Mormons exposed, Mormons opposed
Saturday, Oct. 13, 2007 | 7:14 a.m.
They are all come-hither, all sexpotted out, leaning and gazing and stretching and lounging in full-gloss, $14.99 calendars; Mr. December, Mr. March, Mr. Puffed Up Pin Up, Mr. Missionary.
Mormons Exposed is a stud-lust calendar. Twelve controversial months of sculpted men who happen to be returned missionaries from the Church of Jesus Christ of Latter-day Saints. Men featured not only shirtless, oiled and vogueing, but in their knock-knock missionary attire as well: the white shirt, the tie, the name tag and - where they dared - the bike.
Men taking off their shirts because, in some way, that missionary tie binds. It makes the skeptical see Mormons as too straitlaced, according to calendar creator Chad Hardy of Las Vegas . Too stuffy. Too uptight. Soldiers from behind that "iron gate of Utah."
And Hardy, for the record, is a Mormon. A 31-year-old returned missionary aiming at some holy combination of seduction and surprise. Mormons stripped down to show us, with their unapologetic camera coyness, that they're not "these awkward, naive religion peddlers. Kind of dorky. A little backwards, or cult members."
Hardy has sold more than 1,000 calendars since September. Come Christmas, he'll have them in 500 stores throughout the country. Meanwhile, some church members have called for his excommunication.
The calendar has been disparaged on LDS Web sites, where anonymous writers have suggested Hardy is no longer worthy of his church. One commenter asked, "Did you each get 30 pieces of silver for your betrayal?" - a reference to Judas' payment for betraying Jesus. And not every writer has been so delicate in his phrasing.
The Mormon faith embraces modesty and sees sexuality as something best expressed in the marriage bed. So for many Mormons, photographing an icon of chaste spirituality doing his best to affect sexiness is utterly horrifying.
Ace Robison, stake president for the LDS in Logandale, explains that church members are expected to stay "well on the side of the line that involves things that are wholesome and lofty." The calendar photos "nibble along the margins and maybe step over across the margin into being sleazy," he says.
Mr. May served his mission in North Las Vegas. In one photo, he's suited and smiling with the Book of Mormon in hand and the Rio behind him. In the other photo, he's stone serious and shirtless, languorous on a white couch with Mandalay Bay as a backdrop. Like every other model, he is wearing black dress pants - half missionary, half beast.
Hardy had to go through seven different men for one of the months - always because the last model got cold feet.
A spokesman for the LDS church in Utah says it had "no interest in commenting" on the calendar.

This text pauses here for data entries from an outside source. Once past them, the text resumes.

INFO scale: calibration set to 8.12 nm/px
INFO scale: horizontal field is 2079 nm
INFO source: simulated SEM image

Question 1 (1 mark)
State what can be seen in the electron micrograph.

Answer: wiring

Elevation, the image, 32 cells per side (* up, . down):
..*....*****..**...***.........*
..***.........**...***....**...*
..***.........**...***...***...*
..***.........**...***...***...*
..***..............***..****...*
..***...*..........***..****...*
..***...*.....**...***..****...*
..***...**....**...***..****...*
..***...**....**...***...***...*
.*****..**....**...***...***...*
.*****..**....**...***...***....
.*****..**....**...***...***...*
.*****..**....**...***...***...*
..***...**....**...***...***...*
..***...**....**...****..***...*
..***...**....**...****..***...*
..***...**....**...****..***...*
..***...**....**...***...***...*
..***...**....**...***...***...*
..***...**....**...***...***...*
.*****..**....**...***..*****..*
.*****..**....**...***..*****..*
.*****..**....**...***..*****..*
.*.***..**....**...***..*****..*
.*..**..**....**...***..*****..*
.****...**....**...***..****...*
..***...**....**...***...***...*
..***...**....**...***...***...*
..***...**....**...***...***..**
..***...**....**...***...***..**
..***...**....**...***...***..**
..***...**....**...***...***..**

But not everyone is offended.
Hardy says the Mormons he knows - with the exception of an aunt in Arizona - think the calendar will help dispel the myth of the milquetoast missionary. Moreover, they think it's hilarious. They see a calendar beef-caked to a degree that borders on parody. This view has also been expressed in Internet debates over the calendar, though seldom without swift return fire from the dissenting camp.
"This is not just a calendar ; it's a movement," Hardy says. "We want them to laugh at us. We don't care. We are comfortable enough in our faith."
Hardy sunk about $80,000 into the project, which he wanted to be perfect. So far, he says , what the calendar has really revealed, beyond the bare chests of missionaries, is the cruel morality that can parade as piety.
"Now that the calendar is becoming the sensation that it is, it's also showing some of the ugliness of our church members," Hardy says.
Being featured in Rolling Stone probably didn't help.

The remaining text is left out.